IBM: Grids, the Internet and Everything

Irving Wladawksy-Berger's latest focus is on two next-generation technologies: grid computing and autonomic systems

Vice president of technology strategy for IBM, Irving Wladawksy-Berger, is a 32-year IBM veteran whose career has included stints in research, product development, business management and strategic planning. He now believes the Internet is on the verge of becoming a global virtual computer, like a utility power grid, with computing resources available on demand.

Q: You have been leading IBM's efforts to understand the Internet as a business. How would you characterise the Internet today?

A: The Internet without a doubt is one of those once-in-a-generation technologies that will transform everything. When I say everything, I mean everything. The Internet is transforming all aspects of business, government, healthcare, learning and is making a huge different in our personal lives. But all that takes time. Electricity was once such a change and of course it took a while for electricity to make its change, same for the automobile.

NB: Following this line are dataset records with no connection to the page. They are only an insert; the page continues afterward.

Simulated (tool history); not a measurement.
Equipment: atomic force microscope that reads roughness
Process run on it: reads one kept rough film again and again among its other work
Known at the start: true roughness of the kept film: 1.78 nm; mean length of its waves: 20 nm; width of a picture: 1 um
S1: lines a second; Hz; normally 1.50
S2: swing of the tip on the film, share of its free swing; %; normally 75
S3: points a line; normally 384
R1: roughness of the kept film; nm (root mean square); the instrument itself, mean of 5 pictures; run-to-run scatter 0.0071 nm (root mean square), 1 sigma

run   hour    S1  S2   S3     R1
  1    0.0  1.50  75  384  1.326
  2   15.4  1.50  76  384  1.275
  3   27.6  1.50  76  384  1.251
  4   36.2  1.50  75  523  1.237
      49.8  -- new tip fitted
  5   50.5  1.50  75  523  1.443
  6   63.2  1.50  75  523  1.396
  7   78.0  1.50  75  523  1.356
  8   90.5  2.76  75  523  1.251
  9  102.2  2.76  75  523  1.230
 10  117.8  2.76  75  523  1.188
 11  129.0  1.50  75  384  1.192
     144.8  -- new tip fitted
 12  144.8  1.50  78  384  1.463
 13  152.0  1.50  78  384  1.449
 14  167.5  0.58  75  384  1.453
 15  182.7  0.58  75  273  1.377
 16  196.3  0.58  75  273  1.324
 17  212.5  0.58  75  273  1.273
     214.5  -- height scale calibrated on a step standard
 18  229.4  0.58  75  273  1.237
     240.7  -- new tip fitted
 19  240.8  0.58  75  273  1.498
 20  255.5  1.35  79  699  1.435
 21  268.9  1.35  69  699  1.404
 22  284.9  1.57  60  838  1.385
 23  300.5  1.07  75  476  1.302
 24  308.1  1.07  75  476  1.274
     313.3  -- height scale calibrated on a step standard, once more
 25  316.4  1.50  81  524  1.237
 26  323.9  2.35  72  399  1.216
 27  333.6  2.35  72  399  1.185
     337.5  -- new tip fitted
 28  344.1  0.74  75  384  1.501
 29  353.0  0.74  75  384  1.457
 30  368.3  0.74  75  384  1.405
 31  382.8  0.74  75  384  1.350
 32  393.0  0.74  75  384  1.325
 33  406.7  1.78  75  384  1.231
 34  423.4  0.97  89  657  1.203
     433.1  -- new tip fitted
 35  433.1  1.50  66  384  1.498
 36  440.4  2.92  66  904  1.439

We are in the early stages of Internet. If you look at the Internet today, we have a lot more bandwidth than we had five years ago, but this is still poor compared to what will hope to have 10 years from now. If you look at number of houses in the US that have access to broadband, it is still not a very large number.

The kinds of applications you can do over the Internet once everybody has access not just to base broadband, but to the next generation of broadband with 5- to 10-megabits per second will be significantly better. So we are in the early stages of the Internet, there is no question in my mind.

When will we get to a stage when those rich media applications can be run over the Internet? Is it five years, ten years -- what is your prediction?

Here is my feeling. I say feeling because I really don't know. These things are hard to predict. I think when we get to the point where over 50 percent of houses have broadband access, then you can start planning applications much more with broadband in mind. You can truly start not just taking into account 56K connection speeds, which you have to today, but start planning the next generation of applications that will only work well with broadband. We'll probably reach 50 to 60 percent critical mass in another two to three years. I think by 2005 it will start taking off more.

The technologies to build out the broadband infrastructure exist today. Is it more about waiting for the economy to get kick started again?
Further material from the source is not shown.